Ahead of their S/S17 show, Jack Sunnucks reflects on the defining codes of Lazaro Hernandez and Jack McCollough's much-lauded label
Lazaro Hernandez and Jack McCollough, who design under the portmanteau Proenza Schouler, had an auspicious start in 2002 when their entire Parson’s graduate collection was bought by Barney’s. Since then, theirs has consistently been one of the mostly keenly anticipated shows in New York, a conceptual hit at odds with the city’s sportif aesthetic. Here, in advance of their S/S17 collection, we present a reminder of the codes that have shaped the house that Jack (and Laz) built.

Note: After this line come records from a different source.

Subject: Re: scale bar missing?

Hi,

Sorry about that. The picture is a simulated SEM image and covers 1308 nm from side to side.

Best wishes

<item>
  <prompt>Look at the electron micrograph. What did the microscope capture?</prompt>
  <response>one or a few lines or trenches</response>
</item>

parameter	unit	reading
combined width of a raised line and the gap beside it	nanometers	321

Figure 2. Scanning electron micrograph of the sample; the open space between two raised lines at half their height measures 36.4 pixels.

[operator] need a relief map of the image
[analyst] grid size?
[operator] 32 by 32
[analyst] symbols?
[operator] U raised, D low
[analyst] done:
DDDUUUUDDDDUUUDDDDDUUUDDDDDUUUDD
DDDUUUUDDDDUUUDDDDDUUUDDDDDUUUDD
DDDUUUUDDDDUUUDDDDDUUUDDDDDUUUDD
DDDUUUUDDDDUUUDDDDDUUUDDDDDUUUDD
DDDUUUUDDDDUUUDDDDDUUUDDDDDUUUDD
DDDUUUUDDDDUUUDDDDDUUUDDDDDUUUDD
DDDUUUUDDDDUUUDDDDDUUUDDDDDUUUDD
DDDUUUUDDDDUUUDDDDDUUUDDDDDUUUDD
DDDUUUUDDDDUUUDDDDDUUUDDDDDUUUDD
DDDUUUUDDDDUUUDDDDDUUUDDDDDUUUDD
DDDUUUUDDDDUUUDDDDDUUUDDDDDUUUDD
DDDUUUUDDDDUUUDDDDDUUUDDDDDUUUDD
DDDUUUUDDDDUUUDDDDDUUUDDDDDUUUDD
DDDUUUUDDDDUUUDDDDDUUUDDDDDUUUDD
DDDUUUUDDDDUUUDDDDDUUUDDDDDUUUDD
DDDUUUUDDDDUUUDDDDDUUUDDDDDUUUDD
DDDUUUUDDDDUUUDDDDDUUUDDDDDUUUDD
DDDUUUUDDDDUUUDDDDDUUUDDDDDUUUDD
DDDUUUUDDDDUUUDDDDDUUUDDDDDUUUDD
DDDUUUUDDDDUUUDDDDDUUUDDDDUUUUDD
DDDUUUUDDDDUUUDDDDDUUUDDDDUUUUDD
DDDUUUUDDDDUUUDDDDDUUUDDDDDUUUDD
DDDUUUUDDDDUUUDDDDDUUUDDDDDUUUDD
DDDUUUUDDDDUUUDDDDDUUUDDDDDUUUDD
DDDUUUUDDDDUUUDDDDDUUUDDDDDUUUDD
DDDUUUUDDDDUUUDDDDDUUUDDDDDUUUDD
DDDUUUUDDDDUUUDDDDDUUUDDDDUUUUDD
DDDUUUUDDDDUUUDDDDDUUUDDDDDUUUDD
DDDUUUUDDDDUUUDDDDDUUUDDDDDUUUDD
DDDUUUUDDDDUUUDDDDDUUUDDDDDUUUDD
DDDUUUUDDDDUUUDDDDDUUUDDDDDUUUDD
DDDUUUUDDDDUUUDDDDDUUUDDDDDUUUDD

From the start of the label, Proenza Schouler has pushed the boundaries of the conventional silhouette. This is made clear by their dedication to a palette of black and white, which makes their experiments with proportion and cut more apparent. Where this is most evident is in their lusted-after tailoring – from their very first show, A/W03, their sharply cut jackets were commented upon, balanced by a long, lean silhouette. This has proved somewhat of a blueprint – their woman is always elongated, whether wearing day or eveningwear, as exemplified by the slender lines of model Julia Nobis, a regular in their casting. Since then, they’ve explored pulling in waists, letting out trousers, and sculpting shoulders, but always with an empowering, beautiful result. Perhaps their empathy from the female form comes from the women whose presence is behind it.
Proenza and Schouler are Jack and Lazaro’s mother’s maiden names, a strong hint at the female perspective that shapes everything they do. Whilst experimentation with form is their passion, it never becomes ridiculous. From day one, they’ve been surrounded by women: Shirley Cook, their first CEO, guided the brand from graduate collection to fifty million dollar brand, before stepping down when a minority stake was acquired by Castanea Partners. Their casting director, Ashley Brokaw, and stylist Marie Chaix are renowned for their rigor and forward thinking. And there’s always been a plethora of well-heeled women flocking around them, from Liv Tyler to Liya Kedebe to Chloë Sevigny. Their fascination with the female world is perhaps most palpable in one of the films they made with Harley Weir, PS I Love You, in which some of their muses talk about the relationships between women – Natasha Lyonne and Kembra Pfahler are particularly brilliant.
It’s hard to divorce one’s impression of a Proenza Schouler show from the environment they present in which, for the last two seasons, has been the Whitney – both the old and new buildings. Both show venues were a coup, coming after the former institution had closed and the new one had opened, and cemented their status as art world favourites. The brand has always prided itself on its artistic associations, working with Harmony Korine, Bjarne Melgaard and the aforementioned Kembra Pfahler, and having artist Dan Colen and MoMA PS1 Director Klaus Biesenbach sitting front row. To the art world their allure is clear, as nobody in New York thinks about clothing in quite such a modern, clear-headed and conceptual manner.
All this talk of art and architecture might make one think that the label is hard or impenetrable, and it’s anything but. Proenza Schouler are masters of the cutaway, going so far as to describe the last season as “Peeling bananas.” They’ve shown entirely holey tinsel gowns worn over matching perforated tights, cinched with bows to show shoulders and waists, and deconstructed coats to allow glimpses of the skin beneath. Not to mention their love of mesh, transparency and an assortment of techno fabrics. It’s the dichotomy of the sharpest tailoring and soft, exposing layers that make them so interesting.
Proenza Schouler realised early on that, while they might be the conceptual wunderkinds of New York, no American brand is complete without a must-have bag. Theirs is of course the best: the PS. It's a kind of glamorous Lara Croft Tomb Raider satchel, whilst its follow up the PS11 is a resolutely chic over the shoulder bag finished with a utilitarian, studded clasp. Neither are the bags one might imagine to be ‘it’, but both have been a hit, propelling the company ever forward. They now even have a flagship store on New York's Madison Avenue, a far cry from the downtown location you’d imagine them to favour. Essentially, whatever you expect, they’ll confound and exceed it – do not presume to know what they’re up to. No doubt they’ll deliver another sensational yet unknowable show.